Without a doubt, being a family caregiver can be incredibly rewarding — and extraordinarily tough. Today, millions of Americans act as the primary caregiver for a loved one who is aging or who has a disability, and pursuant to Section 371 of the Older Americans Act, the Iowa Department on Aging administers the Iowa Family Caregiver Support Program to assist the 350,000+ Iowans who assume that role each year.
Components of the Family Caregiver Support Program
Each year, the Department distributes funds to the Area Agencies on Aging to employ family caregiver specialists who provide the following services to family caregivers (including grandparents and older adults who are relative caregivers):
Information & Assistance
Information about services available to help caregivers in their role (e.g., chore services, home-delivered meals, adult day care)
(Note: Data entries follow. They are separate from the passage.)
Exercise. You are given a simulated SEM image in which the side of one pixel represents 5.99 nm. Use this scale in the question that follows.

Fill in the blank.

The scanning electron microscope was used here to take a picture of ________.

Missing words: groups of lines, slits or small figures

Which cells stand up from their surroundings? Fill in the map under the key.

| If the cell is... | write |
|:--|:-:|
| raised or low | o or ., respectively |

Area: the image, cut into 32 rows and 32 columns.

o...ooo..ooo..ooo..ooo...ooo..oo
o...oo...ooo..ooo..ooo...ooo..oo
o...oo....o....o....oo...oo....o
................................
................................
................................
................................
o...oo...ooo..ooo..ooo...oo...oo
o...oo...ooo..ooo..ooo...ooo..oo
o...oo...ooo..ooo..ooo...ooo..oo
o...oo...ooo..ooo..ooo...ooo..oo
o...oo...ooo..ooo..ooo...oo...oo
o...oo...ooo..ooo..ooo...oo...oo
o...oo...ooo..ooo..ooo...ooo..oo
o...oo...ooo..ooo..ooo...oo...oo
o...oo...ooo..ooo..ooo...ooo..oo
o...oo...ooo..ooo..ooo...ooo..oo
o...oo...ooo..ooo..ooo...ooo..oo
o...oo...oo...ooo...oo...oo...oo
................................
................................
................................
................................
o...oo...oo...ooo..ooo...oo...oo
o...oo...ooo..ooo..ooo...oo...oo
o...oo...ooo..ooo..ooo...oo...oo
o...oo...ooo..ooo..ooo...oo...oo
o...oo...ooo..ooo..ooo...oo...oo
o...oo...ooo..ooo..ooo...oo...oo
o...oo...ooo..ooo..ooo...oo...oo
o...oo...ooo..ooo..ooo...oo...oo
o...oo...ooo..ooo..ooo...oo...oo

Assistance in identifying service needs
Referrals to local service providers
Counseling & Education
Counseling/personal assistance to help caregivers sort through challenges and identify possible solutions
Organization of peer support groups
Caregiver training to to assist caregivers in the areas of health, nutrition and financial literacy, and in making decisions and solving problems relating to caregiving roles
Information about respite care services to temporarily relieve caregivers from their caregiving responsibilities
Assistance in finding resources to pay for respite care
Benefits to Older Iowans
The Family Caregiver Program works to provide family caregivers with the resources they need to enhance and extend their ability to care for a loved one over a long period of time. Data from the Administration on Aging's national surveys of caregivers of older adults shows services provided through the Family Caregiver Support Program are effective in helping caregivers keep their loved ones at home; 77% of caregivers report that services definitely enabled them to provide care longer than otherwise would have been possible; 89% of caregivers reported that services helped them to be a better caregiver; and nearly half of the caregivers of nursing home-eligible care recipients indicated that the care recipient would be unable to remain at home without the support services.